The city doesn’t seem to mind. Everyone’s too busy celebrating the opening of streets for pedestrians and the better use of streets for outdoor dining.
The joyous mood and renewed interaction notwithstanding, the reality of how the city plans to pay for all the changes from street redesign to cash assistance to small businesses and other initiatives is not very clear. Moving companies and real estate agents signal a trend of high net worth individuals moving away from the city. As of 2016 (and unlikely to have changed much) the revenue structure of the city relies on the top 1% taxpayers for 43.5% of its budget.
If the top 100 taxpayers decided to move away, the local budget would take a dip of $60 million. 23% of the city budget comes from taxes of only 3500 high net worth individuals. That is fucking thin ice. We need to realize how top-heavy that structure is and how dangerous it is to rely on such a tiny demographic for funding. If not for anything else, because they are the first who can afford to move wherever they want to. And we want them to stay.
These people don’t just write a check to the local revenue service and hoard the rest to swim in like Scrooge McDuck. They also invest. They open, invest in and patronize businesses that hire people and create jobs for their suppliers.
Although sometimes they may be stingy with tips, they dine out and go to clubs. Rich people purchase front row tickets to concerts and recitals, the Opera and Broadway, which offer jobs to thousands of workers. They hire assistants, accountants, lawyers, drivers, personal trainers, hairdressers and cleaning crews to do things for them and usually retain the services of interior designers, contractors, decorators, real estate agents and party planners.
They give expensive gifts, too. With enough rich people to buy gifts made by highly skilled and also highly paid artisans and sold by happy salespeople who get nice checks each time they close, it is feasible to open small specialty businesses. On top of all that splurge, people who make over $200k a year pay up in taxes almost 2/3 of the city’s budget.

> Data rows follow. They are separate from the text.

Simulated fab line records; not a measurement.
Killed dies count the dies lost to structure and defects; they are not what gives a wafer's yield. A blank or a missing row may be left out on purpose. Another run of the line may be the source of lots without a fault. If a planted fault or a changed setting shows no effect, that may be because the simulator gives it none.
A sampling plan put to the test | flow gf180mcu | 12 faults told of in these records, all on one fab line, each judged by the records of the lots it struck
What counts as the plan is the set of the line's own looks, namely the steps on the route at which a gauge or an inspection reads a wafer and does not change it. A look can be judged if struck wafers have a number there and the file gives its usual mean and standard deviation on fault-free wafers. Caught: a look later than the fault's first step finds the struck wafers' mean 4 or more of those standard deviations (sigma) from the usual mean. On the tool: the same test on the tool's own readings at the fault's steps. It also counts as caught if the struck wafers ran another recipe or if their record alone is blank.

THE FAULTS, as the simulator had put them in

For almost a century we have been systematically creating public policy and regulatory frameworks to redistribute wealth. Each year we sink more money into too few and too small victories. We have built into central planning the moral imperative of taxing the rich as a sure way to fund the rest. And we have elected politicians who have promised to do just that.
Which they have, to very little avail. So maybe it’s time to ditch the survivor bias.